Stellaris doesn’t follow the “spray and pray” approach that some venture capital firms adopt. Instead, the firm invests deeply in startups they believe in, committing to support and nurture them throughout their growth journey. The focus is on quality, not quantity, and Stellaris typically avoids investing in companies where they don’t have full confidence. According to Goyal, the true differentiator among venture capital funds is not their strategy, as most funds aim to spot promising entrepreneurs, invest early, create significant companies, and achieve substantial exits. What sets funds apart is their execution, which determines their success.

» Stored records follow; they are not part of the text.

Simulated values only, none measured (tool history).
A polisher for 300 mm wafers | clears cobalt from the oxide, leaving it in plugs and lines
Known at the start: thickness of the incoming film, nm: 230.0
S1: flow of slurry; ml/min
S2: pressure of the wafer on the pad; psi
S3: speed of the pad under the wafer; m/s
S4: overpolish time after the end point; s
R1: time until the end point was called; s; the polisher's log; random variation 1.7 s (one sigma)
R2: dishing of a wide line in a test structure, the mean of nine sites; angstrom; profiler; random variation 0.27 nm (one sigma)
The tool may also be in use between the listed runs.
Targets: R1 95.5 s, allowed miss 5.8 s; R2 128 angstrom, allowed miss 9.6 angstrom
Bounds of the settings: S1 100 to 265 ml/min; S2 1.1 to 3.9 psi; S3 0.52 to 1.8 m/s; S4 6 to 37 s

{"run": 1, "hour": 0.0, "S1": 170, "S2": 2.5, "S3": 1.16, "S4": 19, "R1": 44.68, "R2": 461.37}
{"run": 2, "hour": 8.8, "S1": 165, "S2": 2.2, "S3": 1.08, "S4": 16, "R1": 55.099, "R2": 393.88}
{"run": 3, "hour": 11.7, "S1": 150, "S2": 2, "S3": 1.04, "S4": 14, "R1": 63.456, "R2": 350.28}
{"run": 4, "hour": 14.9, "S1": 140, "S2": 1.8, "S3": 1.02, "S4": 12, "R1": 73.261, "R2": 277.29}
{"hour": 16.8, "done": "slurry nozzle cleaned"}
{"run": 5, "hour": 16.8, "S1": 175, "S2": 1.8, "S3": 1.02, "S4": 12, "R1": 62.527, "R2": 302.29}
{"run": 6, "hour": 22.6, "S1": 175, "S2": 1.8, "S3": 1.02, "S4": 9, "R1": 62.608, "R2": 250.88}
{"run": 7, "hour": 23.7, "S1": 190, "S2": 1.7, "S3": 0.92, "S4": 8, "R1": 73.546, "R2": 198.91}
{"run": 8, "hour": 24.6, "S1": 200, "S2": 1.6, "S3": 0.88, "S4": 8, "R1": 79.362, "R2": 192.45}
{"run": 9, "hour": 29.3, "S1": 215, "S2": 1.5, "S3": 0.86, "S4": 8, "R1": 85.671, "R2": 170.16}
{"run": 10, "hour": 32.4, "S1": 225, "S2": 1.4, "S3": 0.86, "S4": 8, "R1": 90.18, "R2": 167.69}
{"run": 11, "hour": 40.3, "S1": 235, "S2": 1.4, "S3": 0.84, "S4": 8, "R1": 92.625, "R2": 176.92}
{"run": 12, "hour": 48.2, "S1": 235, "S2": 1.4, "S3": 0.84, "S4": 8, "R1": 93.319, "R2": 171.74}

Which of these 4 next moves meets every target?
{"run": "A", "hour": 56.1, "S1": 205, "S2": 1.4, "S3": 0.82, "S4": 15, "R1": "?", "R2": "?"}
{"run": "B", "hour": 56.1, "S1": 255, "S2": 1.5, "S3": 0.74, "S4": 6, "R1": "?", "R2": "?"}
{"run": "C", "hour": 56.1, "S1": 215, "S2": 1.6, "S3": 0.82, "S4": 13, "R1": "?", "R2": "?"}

In an industry known for its cowboy-like behavior, discipline can be a rare commodity. Goyal explains that many venture capitalists often forget that the funds they manage are not their personal assets but belong to limited partners (LPs). These LPs expect responsible and risk-adjusted returns, emphasizing the importance of discipline in investing. For Stellaris, discipline is a critical component of building a sustainable and long-lasting fund. Ritesh Banglani, one of the founding partners of Stellaris, humorously likens their approach to investing as akin to ants – slow and steady, but capable of moving mountains when required. Stellaris does not engage in hasty decision-making. Instead, they approach investments methodically, conducting comprehensive due diligence and ensuring they are confident in their choices. This deliberate approach allows them to make fewer but higher-quality investments.

The high rate of failure is something venture capitalists must grapple with, primarily because many of the companies they invest in are in their concept or early product stages. These investments are made on the belief that the company has the potential to disrupt its respective industry over the next decade. As a result, such investments come with high inherent risks and, therefore, a significant chance of failure. Over the years, Stellaris has seen its share of startups that did not thrive, including Loca (a mobility startup), Allround (an edtech startup), Manch (a vernacular content sharing platform), and Wydr (a B2B marketplace). Additionally, Mfine, a troubled startup that faced layoffs, was eventually acquired by Lifecell International.

Stellaris Venture Partners acknowledges that the ultimate goal of every venture is to generate profit and return value to its shareholders. The focus on profitability is paramount but can vary with economic cycles. During economic downturns, investors may prefer to see returns sooner, while in boom cycles, they might be willing to wait for profitability. Banglani emphasizes that the fundamental trade-off is not between profitability and growth, particularly in the early stages of a startup. Startups often invest in growth, and profitability may come later. The key metric to consider is how quickly a startup reaches product-market fit, rather than viewing it as sacrificing profitability for growth.

Alok Goyal notes that in a downturn, there’s an opportunity to invest in loss-making companies that are not excessively cash-consuming. While it’s acceptable for startups to be loss-making in their early stages, Goyal believes that they should not consume excessive amounts of capital. Stellaris remains committed to making contrarian bets with deep convictions, recognizing that a focus on profitability may need to be adapted according to market conditions.

In the world of venture capital, where making mistakes is part of the process, Alok Goyal, Ritesh Banglani, and Stellaris Venture Partners are carving their path by placing deep trust in their convictions, advocating for disciplined investing, and embracing the entrepreneurial spirit that makes venture capital a dynamic and exciting journey.